I’m always a sucker for that genre of writing that can be characterized as “What I Saw At The Porn Shoot”. For me, it’s one of the best ways to be an informed porn consumer. So I was pleased to see another example from the genre pop up in Violet Blue’s latest sex news roundup:

The Sexual Manifesto: And Now I’m An Extra In A Porn Shoot

The more of these pieces you read, though, the more you start spotting tired tropes that are best avoided. One of them is what I call the “perverts: surprisingly normal” expression of surprise. (Hello? The rest of us went out on the internet right after it was discovered. We looked at the perverts, and discovered that they is us.) Another one is the “watching people fuck is more boring than you would think” observation. (You must not look at porn much?)

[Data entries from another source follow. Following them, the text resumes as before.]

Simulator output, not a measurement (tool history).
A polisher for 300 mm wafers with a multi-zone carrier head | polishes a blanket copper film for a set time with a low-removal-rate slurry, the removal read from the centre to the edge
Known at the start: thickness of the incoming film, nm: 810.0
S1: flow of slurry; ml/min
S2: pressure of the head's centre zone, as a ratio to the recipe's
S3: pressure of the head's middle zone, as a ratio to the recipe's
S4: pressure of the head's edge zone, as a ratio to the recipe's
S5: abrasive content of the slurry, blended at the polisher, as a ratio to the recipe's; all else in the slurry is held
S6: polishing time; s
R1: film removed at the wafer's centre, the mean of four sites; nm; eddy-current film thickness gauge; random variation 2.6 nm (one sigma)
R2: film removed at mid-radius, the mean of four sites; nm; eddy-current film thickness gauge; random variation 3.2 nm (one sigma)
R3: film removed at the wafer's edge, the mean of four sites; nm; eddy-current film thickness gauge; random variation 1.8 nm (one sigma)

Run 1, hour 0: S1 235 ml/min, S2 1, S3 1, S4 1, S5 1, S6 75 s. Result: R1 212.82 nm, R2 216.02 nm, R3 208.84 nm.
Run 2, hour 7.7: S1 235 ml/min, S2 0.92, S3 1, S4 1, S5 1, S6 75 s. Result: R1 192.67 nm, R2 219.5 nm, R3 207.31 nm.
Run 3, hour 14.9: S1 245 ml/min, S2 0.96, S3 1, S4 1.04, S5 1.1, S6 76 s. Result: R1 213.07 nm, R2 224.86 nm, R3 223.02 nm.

Sadly, Christine Borden in the SF Appeal commits both of these in two short paragraphs:

What brings these people here? The open space to play with each other? The chance to fuck a porn star? The thrill of the voyeur? Whatever their kinks, they are surprisingly not creepy. Instead, they are sociable, friendly, and open-minded.

After sneaking peeks at Act III (in which the three girls are tied to a table as the men shuffle around for spare holes), I grow tired. When you’re spectating a several person orgy, there’s only so many combinations of holes and dicks until you eventually get bored with watching attractive strangers fuck.

But don’t worry, she saved space in the rest of the piece for unfriendly sarcasm, more poseur ennui, and even an “I was so busy correcting someone for politically incorrect speech that I forgot to watch what else was going on in the room” moment. In fine, she was at great pains to make sure nobody thought for a moment that she was sympathetic to the room, the other people in it, or the enterprise of the evening.

Which is rather a pity, because the porn shoot she was at was (from the sound of it) one of the indoor-kinky-orgy shoots for Public Disgrace (a genre that must be popular, since it later inspired Kink.com to start up Bound Gangbangs to focus on more scenes of that sort). Public Disgrace was a bit controversial when it got started, because its branding and market positioning overstated the “public” bit. In fact, the site appears to do very little shooting in uncontrolled public spaces, but its market positioning deliberately under-emphasizes the degree of control they exercise over the public-looking places they feature and over the extras they feature in the role of the observing public. People saw the advertising, thought Kink.com was shoving bondage pussy into the faces of unsuspecting passersby, and got outraged.

So it’s got to be a good thing to show people how the sausage is actually made, right? Yeah. Yeah it is. For instance, this particular “public disgrace” photoshoot turns out to have taken place on Kink.com’s highly-controlled kinky party set in their Armory facility, the one normally used for shooting content for The Upper Floor:

It’s not every day that you get to be an extra in a porn shoot. At the Armory, that’s called Thursday night.

It’s 6:30 p.m., and I’m on the Upper Floor after signing a release, getting my ID scanned, and taking a photo with my ID posed next to my cheek. I’m here for Public Disgrace, a Kink.com site focused on kinky public sex…

Kinky it may be, but the access-and-ID-controlled set is hardly public in truth — it’s just a studio for the production of a sort of art that can look a little bit public to the undiscerning eye. It’s good to get that out there. (And no slam here on Public Disgrace fans for having undiscerning eyes — willing suspension of disbelief is central to the experience of enjoying fiction. We buy fictions that give us enough help to enable us to suspend our disbelief; we don’t demand fictions so solid that we can’t spot the set dressing.)

I’ll wrap this up with the little vignette from the piece about James Deen, who has been much in the public eye of late (including here at ErosBlog). It’s artfully crafted, I guess, in a way that could stand in for the entire article, being a nominally positive paragraph that still manages to express the author’s discomfort with her material:

James Deen walks toward the green room to fetch his robe. A fan stops him short, praising his performance tonight. The fan sticks out his hand. Without missing a beat, James offers up his elbow. We actually all know where that hand has been.